Secondary dominants and other applied chords extend harmonic vocabulary beyond diatonic harmony, allowing temporary tonicizations and harmonic coloring. Their effective use requires understanding functional direction and smooth voice-leading resolution.
You already understand harmonic function — tonic, pre-dominant, and dominant chords each occupy a role in the phrase, and the dominant chord is defined by its strong pull back toward the tonic. Secondary harmony extends this logic by asking: what if we applied that dominant-to-tonic pull not just to the home key's tonic, but temporarily to any chord in the key? The result is an applied chord — a harmony that functions as a V (or V7, or vii°7) to a chord other than the tonic. The most common applied chord is the secondary dominant, typically notated V/x, meaning "the dominant of chord x."
Think of it this way: in C major, the chord G7 (V7) wants to resolve to C (I). That pull comes from the tritone between B and F — the third and seventh of G7 — which resolves inward to the third and root of C major. Now apply the same logic to the chord D minor (ii in C major). What chord would function as a "dominant" of D minor? The answer is A7 — it contains the notes C# (the leading tone of D) and G (which resolves down), just as G7 contains B and F relative to C. So A7 acts as V/ii, and when it resolves to Dm, the listener briefly hears D as a temporary tonic. This is tonicization: not a full modulation, but a momentary brightening or darkening of a chord's status through its applied dominant.
Secondary dominants are especially effective for coloring harmonically important chords or creating directional momentum through a progression. A V/V (D7 in C major) pushing to the dominant G creates an arrival on G that feels earned rather than routine. Consecutive tonicizations — for example, V/vi → vi → V/ii → ii → V → I — create a chain of applied dominants that passes through the key's diatonic harmonies while adding chromatic spice at each step. These chains, sometimes called harmonic sequences, appear everywhere in common-practice music.

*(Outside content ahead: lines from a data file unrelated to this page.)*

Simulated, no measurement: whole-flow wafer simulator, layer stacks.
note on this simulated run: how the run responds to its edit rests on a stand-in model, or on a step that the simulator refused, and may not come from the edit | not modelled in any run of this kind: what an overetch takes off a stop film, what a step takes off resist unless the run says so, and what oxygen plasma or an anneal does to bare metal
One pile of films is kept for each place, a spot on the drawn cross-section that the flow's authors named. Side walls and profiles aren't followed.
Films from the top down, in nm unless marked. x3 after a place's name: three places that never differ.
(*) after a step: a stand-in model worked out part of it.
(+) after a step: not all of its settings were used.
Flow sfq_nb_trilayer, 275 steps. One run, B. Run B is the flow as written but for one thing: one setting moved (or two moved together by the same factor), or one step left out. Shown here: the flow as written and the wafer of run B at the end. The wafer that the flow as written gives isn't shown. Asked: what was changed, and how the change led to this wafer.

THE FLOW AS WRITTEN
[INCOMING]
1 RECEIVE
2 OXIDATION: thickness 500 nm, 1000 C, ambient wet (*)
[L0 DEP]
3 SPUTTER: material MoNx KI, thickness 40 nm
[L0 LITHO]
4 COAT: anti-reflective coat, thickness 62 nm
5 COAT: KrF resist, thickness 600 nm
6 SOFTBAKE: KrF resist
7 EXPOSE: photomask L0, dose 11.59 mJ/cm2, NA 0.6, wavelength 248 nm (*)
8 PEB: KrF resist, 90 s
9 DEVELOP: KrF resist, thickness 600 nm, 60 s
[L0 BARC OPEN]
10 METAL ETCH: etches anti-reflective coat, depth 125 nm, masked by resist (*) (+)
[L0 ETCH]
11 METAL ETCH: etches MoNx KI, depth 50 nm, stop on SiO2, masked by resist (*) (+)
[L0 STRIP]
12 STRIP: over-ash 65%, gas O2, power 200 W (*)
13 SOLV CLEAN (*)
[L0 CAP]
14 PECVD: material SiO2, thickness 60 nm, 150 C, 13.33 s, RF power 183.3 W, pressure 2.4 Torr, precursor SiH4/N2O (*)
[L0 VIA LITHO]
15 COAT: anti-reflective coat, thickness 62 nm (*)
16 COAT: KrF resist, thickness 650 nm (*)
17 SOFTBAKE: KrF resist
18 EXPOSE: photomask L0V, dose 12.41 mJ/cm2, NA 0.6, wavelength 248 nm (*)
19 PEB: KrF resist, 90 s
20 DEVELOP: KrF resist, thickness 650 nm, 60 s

The voice-leading requirements follow directly from what you know about dominant resolution. The applied chord's leading tone (the raised pitch that points toward the root of the target chord) must resolve upward by half step. The chordal seventh, if present, resolves downward by step. Following these rules maintains the sense of functional direction that makes tonicization convincing. If you break them — if the leading tone doesn't resolve, or the seventh leaps — the chord's applied function evaporates and it sounds like a coloristic chord rather than a directional one. Both effects are usable, but you need to know which one you're creating. Functional secondary harmony is the directional kind: every applied chord is a promise, and resolution is how you keep it.